Napoleon was not less original as a tactician than as a strategist. His manœuvres on the field of battle had the promptness and decision of the thunderbolt. In the actual shock of conflict, as in the preparations which he made for bringing it on, his object was to amuse the enemy upon many points, while he oppressed one by an unexpected force of numbers. The breaking through the line, the turning of a flank, which had been his object from the commencement of the fight, lay usually disguised under a great number of previous demonstrations, and was not attempted until both the moral and physical force of the enemy was impaired by the length of the combat. It was at this period that he brought up his guards, who, impatient of inactivity, had been held in readiness for hours, and now, springing forward like wolf-dogs from the leash, had the glorious task, in which they rarely failed, of deciding the long-sustained contest. It may be added, as further characteristic of his tactics, that he preferred employing the order of the column to that of the line; perhaps on account of the faith which he might rest in the extreme valour of the French officers by whom the column was headed.

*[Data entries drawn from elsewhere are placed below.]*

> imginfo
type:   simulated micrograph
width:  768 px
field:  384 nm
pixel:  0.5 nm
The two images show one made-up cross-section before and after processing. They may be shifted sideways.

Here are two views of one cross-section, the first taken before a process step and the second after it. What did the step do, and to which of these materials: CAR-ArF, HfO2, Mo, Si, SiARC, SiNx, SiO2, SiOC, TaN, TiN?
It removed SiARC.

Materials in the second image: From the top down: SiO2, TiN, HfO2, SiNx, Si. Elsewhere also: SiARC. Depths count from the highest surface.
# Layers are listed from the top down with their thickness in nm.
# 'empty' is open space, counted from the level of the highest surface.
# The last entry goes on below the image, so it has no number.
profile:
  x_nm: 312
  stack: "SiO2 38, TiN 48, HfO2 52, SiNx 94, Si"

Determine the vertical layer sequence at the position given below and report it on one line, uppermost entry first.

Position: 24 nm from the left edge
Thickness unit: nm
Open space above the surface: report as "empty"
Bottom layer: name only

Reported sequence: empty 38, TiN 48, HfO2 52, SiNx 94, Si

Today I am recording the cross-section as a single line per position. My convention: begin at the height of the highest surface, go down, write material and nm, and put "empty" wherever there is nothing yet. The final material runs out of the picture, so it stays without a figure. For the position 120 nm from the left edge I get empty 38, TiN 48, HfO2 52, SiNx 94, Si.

The interest which Napoleon preserved in the French soldier's affection by a frequent distribution of prizes and distinctions, as well as by his familiar notice of their persons, and attention to their wants, joined to his possession of absolute and independent command, rendered it no difficult matter for him to secure their support in the revolution of the eighteenth Brumaire, and in placing him at the head of affairs. Most part of the nation were heartily tired by this time of the continually unsettled state of the government, and the various changes which it had experienced, from the visionary speculations of the Girondists, the brutal and bloody ferocity of the Jacobins, and the sordid and undecided versatility and imbecility of the Directory; and the people in general desired a settled form of government, which, if less free, should be more stable in duration, and better calculated to assure to individuals the protection of property and of personal freedom, than those which had followed the downfall of the monarchy. A successful general, of a character more timid, or conscience more tender, than that of Napoleon, might have attempted the restoration of the Bourbons. But Napoleon foresaw the difficulties which would occur by an attempt to reconcile the recall of the emigrants to the assurance of the national sales, and aptly concluded, that the parties which tore France to pieces would be most readily amalgamated together under the authority of one, who was in a great measure a stranger to them all.

Arrived at the possession of supreme power, a height that dazzles and confounds so many, Napoleon seemed only to occupy the station for which he was born, to which his peculiar powers adapted him, and his brilliant career of success gave him, under all circumstances, an irresistible claim. He continued, therefore, with a calm mind and enlightened wisdom, to consider the means of rendering his power stable, of destroying the republican impulse, and establishing a monarchy, of which he destined himself to be the monarch. To most men the attempt to revive, in favour of a military adventurer, a form of government, which had been rejected by what seemed the voice of the nation with universal acclaim, would have appeared an act of desperation. The partisans of the Republic were able statesmen, and men of superior talent, accustomed also to rule the fierce democracy, and organise those intrigues which had overthrown crown and altar; and it was hardly to be supposed that such men would, were it but for shame's sake, have seen their ten years' labour at once swept away by the sword of a young though successful general.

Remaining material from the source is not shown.